On Balancing the Urge to Slap a Character or Root for Them

I read a number of frustrating books over my vacation, but before you think that means I didn’t like them, I’ll point out that I wrote a review about one of them earlier this week :). Why was that particular book frustrating? Because the girl kept missing out on opportunities where she could have fixed a particular problem, and yet I completely understood why she did.

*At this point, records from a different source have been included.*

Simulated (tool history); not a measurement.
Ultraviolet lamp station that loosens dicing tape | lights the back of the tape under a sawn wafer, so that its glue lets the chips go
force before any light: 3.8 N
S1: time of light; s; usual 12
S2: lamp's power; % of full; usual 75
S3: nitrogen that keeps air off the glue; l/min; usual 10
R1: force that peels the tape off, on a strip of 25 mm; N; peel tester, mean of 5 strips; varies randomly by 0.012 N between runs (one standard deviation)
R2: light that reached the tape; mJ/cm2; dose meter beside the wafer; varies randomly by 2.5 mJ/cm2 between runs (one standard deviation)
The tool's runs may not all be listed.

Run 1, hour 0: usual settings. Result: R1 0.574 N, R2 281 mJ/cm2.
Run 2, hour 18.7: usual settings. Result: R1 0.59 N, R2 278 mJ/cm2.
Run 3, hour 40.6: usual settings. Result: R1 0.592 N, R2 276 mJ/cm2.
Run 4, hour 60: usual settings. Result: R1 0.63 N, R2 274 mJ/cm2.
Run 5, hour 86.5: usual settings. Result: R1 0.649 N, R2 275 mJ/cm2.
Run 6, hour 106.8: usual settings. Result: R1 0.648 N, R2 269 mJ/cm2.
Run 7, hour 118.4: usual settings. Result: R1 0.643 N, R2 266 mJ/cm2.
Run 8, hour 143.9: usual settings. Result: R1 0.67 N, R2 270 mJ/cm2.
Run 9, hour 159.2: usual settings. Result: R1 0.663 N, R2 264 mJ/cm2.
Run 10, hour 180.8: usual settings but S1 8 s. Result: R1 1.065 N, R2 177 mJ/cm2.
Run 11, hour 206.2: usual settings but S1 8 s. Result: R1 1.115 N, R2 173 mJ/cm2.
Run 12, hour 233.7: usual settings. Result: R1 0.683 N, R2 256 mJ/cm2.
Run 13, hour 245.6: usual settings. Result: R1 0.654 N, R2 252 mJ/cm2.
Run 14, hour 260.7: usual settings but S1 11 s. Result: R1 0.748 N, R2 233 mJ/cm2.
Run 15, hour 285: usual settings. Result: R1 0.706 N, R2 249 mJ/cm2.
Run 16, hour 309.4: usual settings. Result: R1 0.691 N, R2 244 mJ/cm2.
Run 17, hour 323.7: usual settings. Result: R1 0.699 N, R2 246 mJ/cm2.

I just finished reading another book where I was even more frustrated with the main character. In fact, I wanted to reach into the book and slap her. Ok, I’m not actually that violent (unless you ask my brother circa the 1980s), so maybe I’d just shake her and say, “Come on, girl! Get over yourself!” But at the same time, I was still rooting for her to figure things out and finally achieve her happy ending. I wanted the guy to forgive her for all the times she’d messed up, and the author did an excellent job of making me buy into both characters enough to believe that could happen.

In both of these examples, the key was making me care about the character and continue to root for them even when I disagreed with their actions. It’s funny how sometimes what you’re reading validates what you’re writing. I’m in the midst of revising from a second round of comments on my WIP, and I was trying to decide how to address a couple of readers’ reactions to a particular character. Reading these books solidified for me that the character’s actions aren’t necessarily the issue; it’s whether readers will still root for him. They can be ready to deliver a good slap as long as they’ll forgive him in the end.

So now the trick is to ensure I pull that off. I’m still working on it :). But at least I have some good examples as a reference!

Who are some of your favorite frustrating characters?